It was once the province of seedy men sneaking in to even seedier cinemas in the worst parts of cities around America. Then the VCR was invented and porn went suburban -- videos hidden in the back of TV cabinets.
But now porn is coming out of the closet. With Playboy about to celebrate its 50th anniversary, porn has established itself firmly in the center of the American mainstream.
This week porn actress Traci Lord is blitzing the news talk show. CNN was so excited about her interview Tuesday with Larry King that the self-proclaimed "trusted news leader" hyped it throughout the day.
Traci's big news? The blonde sexpot has written an autobiography detailing how she was drugged on cocaine when she made 19 films before aged 18 -- films that are now banned as child pornography.

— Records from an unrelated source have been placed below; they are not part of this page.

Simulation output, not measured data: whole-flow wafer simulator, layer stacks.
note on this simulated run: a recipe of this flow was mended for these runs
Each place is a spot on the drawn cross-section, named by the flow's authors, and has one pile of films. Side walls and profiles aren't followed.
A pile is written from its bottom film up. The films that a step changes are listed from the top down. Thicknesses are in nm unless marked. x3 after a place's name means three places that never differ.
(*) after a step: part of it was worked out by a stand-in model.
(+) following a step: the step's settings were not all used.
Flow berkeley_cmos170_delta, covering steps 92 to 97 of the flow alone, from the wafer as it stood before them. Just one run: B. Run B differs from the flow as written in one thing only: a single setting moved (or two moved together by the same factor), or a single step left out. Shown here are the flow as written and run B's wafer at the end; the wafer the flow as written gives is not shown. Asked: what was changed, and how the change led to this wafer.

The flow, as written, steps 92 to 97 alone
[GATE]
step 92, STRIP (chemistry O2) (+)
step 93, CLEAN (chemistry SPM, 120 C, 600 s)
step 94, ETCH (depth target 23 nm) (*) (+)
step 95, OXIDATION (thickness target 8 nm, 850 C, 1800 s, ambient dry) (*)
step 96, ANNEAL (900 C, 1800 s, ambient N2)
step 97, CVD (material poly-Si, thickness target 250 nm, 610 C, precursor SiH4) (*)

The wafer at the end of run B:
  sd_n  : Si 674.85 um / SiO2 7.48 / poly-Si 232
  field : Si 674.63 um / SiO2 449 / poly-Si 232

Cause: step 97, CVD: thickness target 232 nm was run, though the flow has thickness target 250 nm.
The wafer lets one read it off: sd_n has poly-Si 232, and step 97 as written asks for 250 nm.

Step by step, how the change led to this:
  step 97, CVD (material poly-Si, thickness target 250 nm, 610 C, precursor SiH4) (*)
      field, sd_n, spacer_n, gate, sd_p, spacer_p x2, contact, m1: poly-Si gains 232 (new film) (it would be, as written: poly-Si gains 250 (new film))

Elsewhere on TV, porn superstar Jenna Jameson has appeared on NBC sitcom Mr. Sterling and hosted shows on the cable channel E!.
The Fox network is planning a prime time soap opera called Skin about characters in the porn industry and starring former porn actor Ron Jeremy as a producer.
Cable channel Showtime is pulling in viewers with a reality show called Family Business about the porn star and film producer who goes by the name of Seymore Butts.
Meanwhile, Vanity Fair features porn stars as models, Val Kilmer will star in the movie Wonderland as porn legend John Holmes this September and, of course, your average teenage pop star wears clothes that would put pioneering porn star Linda Lovelace to shame.
The pervasiveness of porn is not just a cultural phenomenon. With an estimated US$10 billion to US$14 billion in annual sales, over 700 million video rentals a year, the adult industry is big business meeting a surging demand from ordinary Americans, not just cliques of sexual perverts.
Companies have realized that they cannot afford to ignore this booming sector. Reputable, squeaky-clean firms like Marriott International Inc, Hilton Hotels Corp and satellite and cable operators Comcast Corp and AOL Time Warner Inc send hard core movies to hotel rooms and homes all over the US, while Web portals from AOL to Yahoo host Web sites run by communities that feature a cornucopia of sexual imagery.
"Porn doesn't have a demographic -- it goes across all demographics," said Paul Fishbein, 42, the man who founded Adult Video News, a journal that employs some 70 people to rate adult films and track news developments in the industry.